[SOLVED] Hire K workers test case fail

Hire K workers test case fail

Problem

You are given a 0-indexed integer array costs where costs[i] is the cost of hiring the ith worker. You are also given two integers k and candidates. We want to hire exactly k workers according to the following rules:

You will run k sessions and hire exactly one worker in each session.
In each hiring session, choose the worker with the lowest cost from either the first candidates workers or the last candidates workers. Break the tie by the smallest index.
If there are fewer than candidates workers remaining, choose the worker with the lowest cost among them. Break the tie by the smallest index.

A worker can only be chosen once. Return the total cost to hire exactly k workers.

Link to the problem

Logic

To have two minheaps the left and the right one.

Pop from both heaps and compare them. If left one is greater, input an added new one from the left, and push back the right element back to the heap
If right one is greater, add a new element from the array to the right heap, push back theleft element back to the left heap as it lost the tie
Keep adding the costs of the workers to the total_cost variable an return total_cost

Code

import heapq
from typing import List

class Solution:
    def totalCost(self, costs: List[int], k: int, candidates: int) -> int:
        left_h = []
        right_h = []
        N = len(costs)
        total_cost = 0
        left_idx = candidates - 1
        right_idx = N - candidates

        for i in range(candidates):
            heapq.heappush(left_h, costs[i])
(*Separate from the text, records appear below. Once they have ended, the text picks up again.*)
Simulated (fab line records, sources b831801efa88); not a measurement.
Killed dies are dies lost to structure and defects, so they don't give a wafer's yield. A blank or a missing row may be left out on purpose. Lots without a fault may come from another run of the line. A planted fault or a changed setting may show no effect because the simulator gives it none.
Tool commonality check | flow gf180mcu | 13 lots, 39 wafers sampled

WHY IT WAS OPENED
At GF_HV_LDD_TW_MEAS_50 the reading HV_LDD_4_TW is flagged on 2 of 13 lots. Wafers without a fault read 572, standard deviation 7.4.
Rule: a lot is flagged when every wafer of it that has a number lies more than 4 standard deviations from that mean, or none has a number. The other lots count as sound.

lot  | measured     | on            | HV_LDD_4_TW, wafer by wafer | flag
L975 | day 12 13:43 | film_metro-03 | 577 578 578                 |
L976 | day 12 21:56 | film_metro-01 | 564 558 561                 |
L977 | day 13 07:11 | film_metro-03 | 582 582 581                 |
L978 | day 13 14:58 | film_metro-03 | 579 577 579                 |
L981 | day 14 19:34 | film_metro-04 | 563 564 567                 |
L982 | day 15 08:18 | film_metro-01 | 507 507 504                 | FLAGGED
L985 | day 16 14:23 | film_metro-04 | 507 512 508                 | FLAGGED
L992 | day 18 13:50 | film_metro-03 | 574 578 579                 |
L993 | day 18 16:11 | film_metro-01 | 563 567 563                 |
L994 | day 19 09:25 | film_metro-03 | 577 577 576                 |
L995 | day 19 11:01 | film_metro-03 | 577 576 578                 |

        for i in range(right_idx, N):
            heapq.heappush(right_h, costs[i])

        i = 0
        while i < k:
            left_ele = heapq.heappop(left_h)
            right_ele = heapq.heappop(right_h)
            if left_ele <= right_ele:
                total_cost += left_ele
                heapq.heappush(right_h, right_ele)
                if left_idx + 1 < N and (right_idx == N or left_idx + 1 < right_idx):
                    heapq.heappush(left_h, costs[left_idx + 1])
                    left_idx += 1
            else:
                total_cost += right_ele
                heapq.heappush(left_h, left_ele)
                if right_idx - 1 >= 0 and (left_idx == -1 or right_idx - 1 > left_idx):
                    heapq.heappush(right_h, costs[right_idx - 1])
                    right_idx -= 1
            i += 1
        return total_cost

solution = Solution()
costs = [28,35,21,13,21,72,35,52,74,92,25,65,77,1,73,32,43,68,8,100,84,80,14,88,42,53,98,69,64,40,60,23,99,83,5,21,76,34]
k = 32
candidates = 12
print(solution.totalCost(costs, k, candidates))  # Output: 1407 # Expected: 1407

costs = [18,64,12,21,21,78,36,58,88,58,99,26,92,91,53,10,24,25,20,92,73,63,51,65,87,6,17,32,14,42,46,65,43,9,75]
k = 13
candidates = 23
print(solution.totalCost(costs, k, candidates))  # Output: 202  # Expected: 223

Issue

It fails the case given in the program.

Solution

left_idx is the index of the last inserted item on the left. right_idx is the index of the last inserted item on the right.

If you run your program, left_idx=21 and right_idx=21 so you have inserted the same item into both heaps.

Change left_idx < right_idx to left_idx + 1 < right_idx.